We’re not wearing ties. We carry neither briefcases nor resumes. We wear t-shirts, plaid shirts, sweaters. We sidle up to cute recruiters and begin our job pitch, ‘Sup?’ We smile and we laugh more than anyone else at the career fair, and we like to think it’s genuine (i.e. we’re not selling out), but it’s not. We laugh, but we’re afraid, and though we form a substantial group, each of us feels very alone.
This is the community that I’ve imagined around myself. We’re the unemployable: the unpragmatic, the clueless, the vain dreamers. We don’t know what we want to do, but it’s not that. We’re headstrong, and we’re proud, and, in many ways, we’re dumb.

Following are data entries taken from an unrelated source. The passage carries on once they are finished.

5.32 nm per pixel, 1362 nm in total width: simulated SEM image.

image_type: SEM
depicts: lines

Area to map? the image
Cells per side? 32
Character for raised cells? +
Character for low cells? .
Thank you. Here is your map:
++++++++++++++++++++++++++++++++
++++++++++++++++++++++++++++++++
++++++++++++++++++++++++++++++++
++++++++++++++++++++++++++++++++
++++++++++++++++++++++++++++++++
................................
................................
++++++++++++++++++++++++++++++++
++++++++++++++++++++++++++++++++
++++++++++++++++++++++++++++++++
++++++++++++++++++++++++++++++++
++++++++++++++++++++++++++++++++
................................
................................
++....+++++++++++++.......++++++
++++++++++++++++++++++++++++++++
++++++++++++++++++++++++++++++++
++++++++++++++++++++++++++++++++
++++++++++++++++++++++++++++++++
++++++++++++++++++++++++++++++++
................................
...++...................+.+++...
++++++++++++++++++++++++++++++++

I talked to approximately one recruiter at the most recent career fair. It was sheer coincidence that I took her to be the best-looking girl there. In the middle of our conversation, she took out a fun-size piece of Laffy Taffy and began chewing it in front of me. She read me the joke off of the wrapper.
“What’s an owl’s favorite kind of math?”
“Owlgebra,” she said.
I laughed, and she laughed, then drooled (apparently the taffy had caused saliva to build up in her mouth), but I pretended I didn’t see it. I continued to laugh, and the longer I did, the emptier I felt.
I was too disheartened to hit on her. As I walked away, I thought to myself: I have no marketable skills. Then I thought: that’s a lie. I like money. I want to be happy. I have dreams, but I probably lack the confidence and the talent to carry them into action. I enjoy taking orders, and I’m a real champ at wasting time.
Later that week, a friend and I were camped out with a bottle of Carlo Rossi in the center of an empty Lake Lag. I was blabbing on about myself as usual, and she was half-listening and looking up at the stars. I was listening to myself, and thinking that I wasn’t a true dreamer. I was just vain. Real dreaming is hard work, and it’s got a lot less to do with the dreamer than the dream.
There was a long silence between the two of us. Then my friend spoke up.
She said, “People have been telling me to follow my dreams since I was a little kid. It always seemed intuitive, but now I wonder if the problem is that dreams are like the KGB in Martin Cruz Smith’s ‘Gorky Park.’”
I looked at her and we smiled.
“They don’t always take you where you want to go, do they?”